Oh, yes, they certainly are quite capable. Unless they work in a primary environment, most adults would be very surprised and even shocked at what children can do.
An 8-year-old, possibly a six-year-old, are probably capable of wanting to kill someone, or at least of doing great harm to someone if angry enough. They don’t necessarily have the impulse control to not do it if the means are at hand. And they certainly don’t have a full understanding of the consequences of their actions.
I watched the interview. She was pretty compelling about the shock and disbelief of it all. She and her lawyer stayed clear of blaming anyone or speculating about who will be prosecuted and for what.

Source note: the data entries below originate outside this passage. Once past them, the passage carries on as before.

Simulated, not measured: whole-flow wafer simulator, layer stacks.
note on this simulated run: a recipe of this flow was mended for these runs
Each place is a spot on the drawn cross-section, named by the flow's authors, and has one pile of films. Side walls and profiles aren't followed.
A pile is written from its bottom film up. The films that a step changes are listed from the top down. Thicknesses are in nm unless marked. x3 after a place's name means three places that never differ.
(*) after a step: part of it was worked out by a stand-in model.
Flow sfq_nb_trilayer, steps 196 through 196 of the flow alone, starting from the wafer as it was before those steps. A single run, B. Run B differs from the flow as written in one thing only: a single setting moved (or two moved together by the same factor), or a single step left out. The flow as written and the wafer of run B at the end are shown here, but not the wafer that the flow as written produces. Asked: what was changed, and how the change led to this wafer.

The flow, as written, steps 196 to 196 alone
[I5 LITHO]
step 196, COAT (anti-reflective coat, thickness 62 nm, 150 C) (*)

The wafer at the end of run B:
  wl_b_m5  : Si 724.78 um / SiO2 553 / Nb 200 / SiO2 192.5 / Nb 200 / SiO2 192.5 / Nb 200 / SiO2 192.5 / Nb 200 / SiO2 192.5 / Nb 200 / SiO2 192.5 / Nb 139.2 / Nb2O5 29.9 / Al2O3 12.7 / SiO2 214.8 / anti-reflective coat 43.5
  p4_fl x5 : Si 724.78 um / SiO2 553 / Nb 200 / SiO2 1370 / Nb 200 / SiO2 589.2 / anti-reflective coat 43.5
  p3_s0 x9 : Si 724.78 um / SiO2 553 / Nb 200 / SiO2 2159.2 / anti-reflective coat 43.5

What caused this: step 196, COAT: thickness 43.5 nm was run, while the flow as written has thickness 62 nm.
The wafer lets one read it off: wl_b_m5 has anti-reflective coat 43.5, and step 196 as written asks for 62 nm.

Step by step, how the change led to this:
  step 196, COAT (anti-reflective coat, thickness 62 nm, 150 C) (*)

As to the OP - the 6 year old pointed the gun and pulled the trigger. I think that much is accepted fact. Did he intend to kill her? She was shot thru the hand and into the upper torso - so he was not necessarily trying to wound her with a leg shot, but who knows - it’s all speculation after the fact. No one can know what was going thru his head at that moment. I think a six-year old knows what death is and how to cause it - stepping on bugs or whatnot. But it will be a legal definition that will decide.
As for who is going to be prosecuted - more speculation, but it would seem the weight of justice may fall on the school administration and the parents of the 6 year old.
We may not have prosecuted children the physical age of 6 as adults in the US, but we have tried a child with the physical age of 11 and a mental age of seven.
The boy, these experts testified, had an IQ of 70, and at the time of the murder, his thought processes were like those of a seven-year-old.
That said, I think there is zero chance of that happening in this case.
The boy pleaded guilty to negligent homicide in connection with the death of Tim Romans, 39. Prosecutors dropped a premeditated murder charge over his 29-year-old father’s death in exchange for the plea.
Also found this:
We use data from the sixteen states reporting to the National Violent Death Reporting System (NVDRS) for all years 2005–2012. We read every violent death report that was classified a homicide with a child suspect (aged 0–14). […]
They found twelve instances where a child 10 or younger was a suspect for murder. But they include cases where say, the kid was put in charge of an infant sibling who died under his or her care.